Sachin Tendulkar will celebrate another significant milestone today, as the Little Master turns 40.
Since he burst on to the scene as a 16-year-old at Karachi in 1989, Tendulkar has become the leading Test and one-day runscorer of all-time, amassing a phenomenal 34,273 runs in his 24-year career.
His record of 100 international centuries is a dedication to his longevity and class, while even his leg-spin deliveries have claimed the scalps of 200 international batsmen.
His place in the Indian team has increasingly come up for debate, however. In his past 12 Tests, Tendulkar has averaged just 22.52 and passed fifty on only two occasions.

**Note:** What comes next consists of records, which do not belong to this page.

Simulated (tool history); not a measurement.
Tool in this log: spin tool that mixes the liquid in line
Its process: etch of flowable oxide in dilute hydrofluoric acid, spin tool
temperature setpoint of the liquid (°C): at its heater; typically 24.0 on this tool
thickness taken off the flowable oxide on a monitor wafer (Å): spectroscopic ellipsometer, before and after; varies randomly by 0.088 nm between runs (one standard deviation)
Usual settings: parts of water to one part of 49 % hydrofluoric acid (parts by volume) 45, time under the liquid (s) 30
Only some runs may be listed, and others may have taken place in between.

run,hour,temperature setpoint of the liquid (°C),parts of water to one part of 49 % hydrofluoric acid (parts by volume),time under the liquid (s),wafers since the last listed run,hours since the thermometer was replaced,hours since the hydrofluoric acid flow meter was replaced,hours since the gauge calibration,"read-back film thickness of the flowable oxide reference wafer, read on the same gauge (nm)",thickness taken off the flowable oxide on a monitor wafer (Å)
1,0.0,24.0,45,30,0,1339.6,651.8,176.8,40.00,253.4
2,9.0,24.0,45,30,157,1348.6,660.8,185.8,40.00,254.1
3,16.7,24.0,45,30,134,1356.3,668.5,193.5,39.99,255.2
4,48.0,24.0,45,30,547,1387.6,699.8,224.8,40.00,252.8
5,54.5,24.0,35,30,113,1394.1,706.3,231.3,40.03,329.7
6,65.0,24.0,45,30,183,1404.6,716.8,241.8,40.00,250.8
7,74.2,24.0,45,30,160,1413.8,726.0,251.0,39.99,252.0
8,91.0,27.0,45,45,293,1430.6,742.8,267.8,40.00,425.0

His last Test century was over two years ago and it took him a year to bring up his 100th international century against minnows Bangladesh in a one-dayer in March last year.
The great man himself has offered only a limited insight regarding retirement.
Speaking six months ago, he said: "I am 39-plus and it is not abnormal for me to think of retirement. I will go by what my heart says. At this moment, my heart says I am OK."
Tendulkar has since retired from the 50-over game in a bid to prolong his 198-Test career.
When asked last week if he was closer to calling time, Tendulkar offered a blunt rebuke.
"People have been talking about my retirement since 2005, but that does not worry me at all," he said.
"Your job is to write, my job is to play. I will stick to my job and you stick to yours."